LED Pendulum Pulses Out Clock Face

You have to admit [Dylan Rush’s] clock is a real swinger. Literally. You’ve seen the desk novelties where an arm with leds mounted on it sweeps out a message? [Dylan] did the same thing to make a clock but instead of drawing numbers, he actually draws an analog clock face. Y’know one of those round things with arms?

IMG_20150824_2156213_rewindBehind the clock is an Arduino driving a MAX7219 LED controller. Using the MAX7219 was a challenge because it expects a grid of LEDs while the clock needs a linear array. [Dylan] used a line of individual LEDs wired to match what the controller wanted. A rotary encoder tells the processor the position of the arm so the Arduino sketch can determine which LEDs should be lit to show the time and clock face.

What’s even more amazing is [Dylan] created this before clocks became infamous.
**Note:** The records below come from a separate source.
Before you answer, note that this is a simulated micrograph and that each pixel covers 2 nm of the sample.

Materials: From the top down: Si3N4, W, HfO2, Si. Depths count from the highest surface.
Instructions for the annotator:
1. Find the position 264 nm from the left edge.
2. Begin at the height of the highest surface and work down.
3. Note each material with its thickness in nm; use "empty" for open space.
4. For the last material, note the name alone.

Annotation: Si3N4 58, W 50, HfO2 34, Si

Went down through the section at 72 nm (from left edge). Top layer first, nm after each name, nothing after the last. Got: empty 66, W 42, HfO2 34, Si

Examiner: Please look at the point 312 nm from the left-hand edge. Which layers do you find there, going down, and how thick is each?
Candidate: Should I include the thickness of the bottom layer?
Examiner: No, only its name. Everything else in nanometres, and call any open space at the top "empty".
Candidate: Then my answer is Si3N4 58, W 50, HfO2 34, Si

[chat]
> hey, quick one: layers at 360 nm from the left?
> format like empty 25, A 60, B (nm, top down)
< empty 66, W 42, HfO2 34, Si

Swing over to the video after the break.

31 thoughts on “LED Pendulum Pulses Out Clock Face

  1. When I saw the teaser gif, I thought this was the dumbest idea ever. There isn’t enough persistence of vision to determine the time. The real video does a much better job showing just how this build looks.

    I now know that it’s not the project but the damn animated gifs that makes it look like crap.

    The project is really cool. But I probably would’ve wanted the pendalum to swing on its own. A nice touch would be to move the cord behind a half tube to make the package a bit nicer.

  2. I like how he multiplexes the LED’s manually with enamelled (magnet) wire and then uses crappy Chinese hookup wire for the flexing part. Nicely curved magnet wire would handle the constant flexing for a long time but the hookup wire wont last long at all. The solution is to put *everything* on the pendulum and just have power going through the pivoting point.

    Great build, I actually like the fact that the movement is not powered and you or someone else has to move it to see the time.

    I wonder if the math for converting radial coordinates to arc coordinates is done by the Arduino or if that part of the math was pre-computed and loaded in as tables.

    I just looked in my junk bin and I don’t have enough Red/Green or Red/Green/Blue LEDs or I would be starting this now lol.

    The two PIN Red/Green LEDs would be easy to work with for a small DIP micro.

      1. I am in the process of making two clocks with neo-pixel rings. I don’t really think you need lots of colors. The Two color LED’s will give Red, Yellow and Green or a range from Red to Green. It’s much easier to have 16 wires for 64 x 2 pin bi-color LEDs than 32 wires for Red, Green and Blue.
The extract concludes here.